Wisconsin’s Sen. Johnson not fighting to get Oshkosh Corp’s South Carolina jobs
OSHKOSH, Wis. (AP) - Republican U.S. Sen. Ron Johnson of Wisconsin says he’s not fighting to persuade Oshkosh Corp. to locate 1,000 jobs in his home state rather than South Carolina.
His remarks at a news conference Saturday provided an opening for Johnson’s Democratic challengers to accuse the two-term incumbent of being out of touch with the needs of Wisconsin.
Johnson said he was not trying to get Oshkosh Corp. to put the jobs in his hometown of Oshkosh as part of a multibillion-dollar contract the company won last year to build new delivery vehicles for the U.S. Postal Service.
The company announced in June that the vehicles would be built in Spartanburg, South Carolina.
“Obviously I’m always supportive of manufacturing here in Wisconsin but at the same time I recognize that manufacturing have different capabilities elsewhere,” said Johnson.

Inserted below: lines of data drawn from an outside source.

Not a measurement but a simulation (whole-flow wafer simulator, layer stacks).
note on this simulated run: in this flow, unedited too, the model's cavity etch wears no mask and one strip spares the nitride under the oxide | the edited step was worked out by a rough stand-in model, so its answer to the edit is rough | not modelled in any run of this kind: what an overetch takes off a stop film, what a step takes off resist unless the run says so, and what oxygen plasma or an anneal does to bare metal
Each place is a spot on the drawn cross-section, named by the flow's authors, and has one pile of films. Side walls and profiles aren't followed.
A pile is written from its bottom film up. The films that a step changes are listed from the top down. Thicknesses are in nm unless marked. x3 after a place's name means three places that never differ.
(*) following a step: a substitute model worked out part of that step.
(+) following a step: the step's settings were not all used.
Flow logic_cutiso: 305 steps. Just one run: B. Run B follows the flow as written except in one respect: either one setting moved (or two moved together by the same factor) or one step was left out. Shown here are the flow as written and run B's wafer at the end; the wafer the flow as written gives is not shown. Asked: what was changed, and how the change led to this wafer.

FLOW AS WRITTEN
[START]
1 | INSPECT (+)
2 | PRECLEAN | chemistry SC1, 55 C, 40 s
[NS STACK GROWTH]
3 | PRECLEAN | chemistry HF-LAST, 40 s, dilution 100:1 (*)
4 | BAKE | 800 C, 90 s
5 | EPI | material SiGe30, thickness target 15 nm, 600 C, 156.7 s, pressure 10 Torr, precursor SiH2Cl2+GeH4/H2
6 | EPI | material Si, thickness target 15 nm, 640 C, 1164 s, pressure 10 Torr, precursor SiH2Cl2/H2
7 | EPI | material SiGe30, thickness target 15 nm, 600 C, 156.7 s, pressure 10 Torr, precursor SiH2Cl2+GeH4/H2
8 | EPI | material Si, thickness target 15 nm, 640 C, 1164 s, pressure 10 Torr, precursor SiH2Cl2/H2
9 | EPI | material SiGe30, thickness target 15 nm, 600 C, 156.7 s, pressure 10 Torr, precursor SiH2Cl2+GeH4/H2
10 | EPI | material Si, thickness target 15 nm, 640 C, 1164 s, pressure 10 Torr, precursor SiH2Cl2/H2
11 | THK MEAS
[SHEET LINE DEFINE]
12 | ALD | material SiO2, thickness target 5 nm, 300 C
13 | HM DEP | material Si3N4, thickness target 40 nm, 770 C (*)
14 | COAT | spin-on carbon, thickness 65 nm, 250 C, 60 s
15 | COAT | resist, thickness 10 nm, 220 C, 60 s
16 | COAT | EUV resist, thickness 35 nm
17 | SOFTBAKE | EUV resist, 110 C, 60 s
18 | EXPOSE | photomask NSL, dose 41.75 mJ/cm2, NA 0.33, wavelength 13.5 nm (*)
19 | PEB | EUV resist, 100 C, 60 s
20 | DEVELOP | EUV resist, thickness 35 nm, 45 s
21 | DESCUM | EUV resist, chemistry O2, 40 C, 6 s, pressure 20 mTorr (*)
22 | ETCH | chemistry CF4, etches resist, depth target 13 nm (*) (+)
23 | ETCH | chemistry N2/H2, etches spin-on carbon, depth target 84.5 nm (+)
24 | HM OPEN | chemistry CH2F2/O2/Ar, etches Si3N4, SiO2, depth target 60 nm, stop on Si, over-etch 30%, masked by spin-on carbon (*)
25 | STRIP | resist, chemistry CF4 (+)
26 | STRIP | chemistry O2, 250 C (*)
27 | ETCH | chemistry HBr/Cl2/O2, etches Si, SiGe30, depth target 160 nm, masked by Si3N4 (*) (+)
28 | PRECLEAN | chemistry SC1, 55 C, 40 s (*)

He went on to say, he would not work to persuade the company to produce the vehicles in Oshkosh.
Johnson added, “It’s not like we don’t have enough jobs here in Wisconsin. The biggest problem we have in Wisconsin right now is employers not being able to find enough workers.”
In a tweet Monday, Johnson said he was referring to the worker shortage in the state many businesses are now facing, adding that the “liberal media has taken my remarks and spun them.”
With a potential of a thousand jobs at stake, many Democrats disagree.
“That’s why today I sent a letter calling on the leadership at Oshkosh Defense to make those trucks right here in Wisconsin. If Ron Johnson won’t do it I will,” said Lt. Governor Mandela Barnes, who is running for US Senate.
Tom Nelson’s campaign also responded with a billboard along Interstate 41 in Oshkosh, Johnson’s hometown.
“There’s a scenario where maybe one manufacturing job, one Oshkosh Truck job can support three or four other jobs in the community. Now you’re not talking about one thousand jobs, you’re talking about three thousand or four thousand jobs,” said Nelson who is also a candidate for US Senate.
All of this, after an EPA report last week saying that the USPS contract doesn’t do enough to address climate change, since only ten percent of the trucks would be electric.
The Biden administration is now threatening court action that could delay the trucks from being built anywhere.
Oshkosh Corporation has indicted that a greater portion of the trucks can be electric if requested by the Postal Service.
So far they’ve said very little about why South Carolina was a better choice for production.